Lim and his business partner Evan Zhou—the duo behind the online dance tutorial platform STEEZY—have secured significant financial support for the IDL. It’s backed by $7 million seed-round funding, and angel investors including Tammy Henault (formerly the chief marketing officer for the NBA) and Nick Tran (president of Cîroc). It has also secured a brand partnership with Cîroc, which will be the official vodka for the league’s 2026 season.
The IDL is tapping into the already huge market for dance on social media platforms. The six teams that make up the IDL’s current professional league are The Royal Family of Auckland, New Zealand; Quick Style of Oslo, Norway; GRV of Los Angeles, California, U.S.; Brotherhood of Vancouver, Canada; Jam Republic, of Singapore; and 1Million of Seoul, South Korea. Collectively, those dance teams and the talents they house have more than 250 million followers. (Eventually, the IDL hopes to expand to 24 teams.)
Following last year’s launch event, the pro teams will face off in matchups at six events this year, in New York City, Vancouver, Seoul, Sydney, and Los Angeles. But IDL competition day doesn’t just feature the professional players. Each stop on the world tour will also include a community division composed of local teams.
Miel Lei Apostol, a Los Angeles–based choreographer and dancer who is on faculty at Thrive Dance Center, says that the IDL presents an exciting opportunity for dancers to be taken more seriously, whether as an IDL pro or not. “We have a hard time sustaining ourselves, because a lot of people expect choreography or services [for] cheap, but they don’t understand that we’ve been working on this since we were 2,” she says. “I hope that people understand that we invest ourselves into [our craft] just as much as any football player invests in their career.”

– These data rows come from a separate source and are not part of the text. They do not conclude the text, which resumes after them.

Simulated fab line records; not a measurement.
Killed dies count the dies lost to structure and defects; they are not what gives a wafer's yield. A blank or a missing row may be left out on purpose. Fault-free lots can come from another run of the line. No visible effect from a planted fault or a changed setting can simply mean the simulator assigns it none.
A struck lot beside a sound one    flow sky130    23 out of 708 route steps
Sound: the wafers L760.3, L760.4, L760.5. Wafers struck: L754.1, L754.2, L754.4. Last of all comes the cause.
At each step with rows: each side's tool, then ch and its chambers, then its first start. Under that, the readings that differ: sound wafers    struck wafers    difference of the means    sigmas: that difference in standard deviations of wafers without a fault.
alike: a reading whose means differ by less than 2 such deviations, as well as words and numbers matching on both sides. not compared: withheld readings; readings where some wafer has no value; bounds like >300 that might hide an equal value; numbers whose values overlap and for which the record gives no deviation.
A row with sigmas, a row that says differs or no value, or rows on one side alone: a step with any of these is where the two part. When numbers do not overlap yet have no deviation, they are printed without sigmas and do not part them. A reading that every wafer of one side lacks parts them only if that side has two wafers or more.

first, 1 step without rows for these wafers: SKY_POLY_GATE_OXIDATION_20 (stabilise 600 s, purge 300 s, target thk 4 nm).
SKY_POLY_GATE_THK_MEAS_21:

Some dance artists are more hesitant to embrace the IDL. Since last year, there’s been significant community discourse regarding how the IDL plans to honor the significance of the dance styles represented on its stage—especially because many of these art forms are rooted in marginalized communities and cultures.
As an open-style choreography dance competition, the IDL officially welcomes any style of dance. In practice, though, “open-style” usually means a fusion of various genres, often highlighting Black, brown, and/or queer styles of dance—including hip hop, breaking, jazz, dancehall, Afrobeats, Amapiano, popping, locking, waacking, and vogue.
In February, the IDL announced the formation of a Cultural & Historical Advisory Board. “We have to talk about these styles so people know what they’re seeing onstage,” Lim says. “It’s important for us to have either OGs or people still in those different scenes to advise [us].” The entire board has yet to be announced, but the members thus far are hip hop and street dance pioneers Sekou Heru, Caleaf Sellers, and Buddha Stretch.
“The primary goal of the board is to maintain the cultural integrity of the league so as to not lose the root of the dance,” Stretch says. Board members will contribute to education and historical framing across the IDL, ensuring that hosts and analysts will be equipped to share accurate information about performances. (For instance, many Black styles of dance are mistakenly referred to in the mainstream as “hip hop,” even though that would be like calling every sport with a ball “basketball.”)
Prelude Dance Competition’s East Coast manager MJ Abiva, a Bronx, New York, native, says he’s curious about how the IDL will form its identity within the existing competition landscape. Matters of artistic integrity, financial investment, and cultural sensitivity come to mind—as does the question of longevity and sustainability. When it comes to platforming street-style dance, “[cultural investment] really is a matter of time,” Abiva says.
Esosa Oviasu—the original associate choreographer for the Broadway show & Juliet, founder of The Neighbors dance company, and a member of the New York City dance community since 2011—pointed out that in this context, the right thing to do isn’t always the most profitable one. “There’s a cultural component of this that doesn’t show up on spreadsheets,” he says. “It forces extreme vigilance that [may] run counterintuitive to explicit economic best practices.”
Despite the inherent difficulties of turning a beloved art form into a business, even some critics are holding out hope for the IDL. The organization has the potential to not only benefit dancers but to also inform mainstream narratives about dance and the many cultures that gave rise to it. “I hope for success,” Abiva says. “There’s a lot riding on it, and it could do a lot for both the culture and dancers.”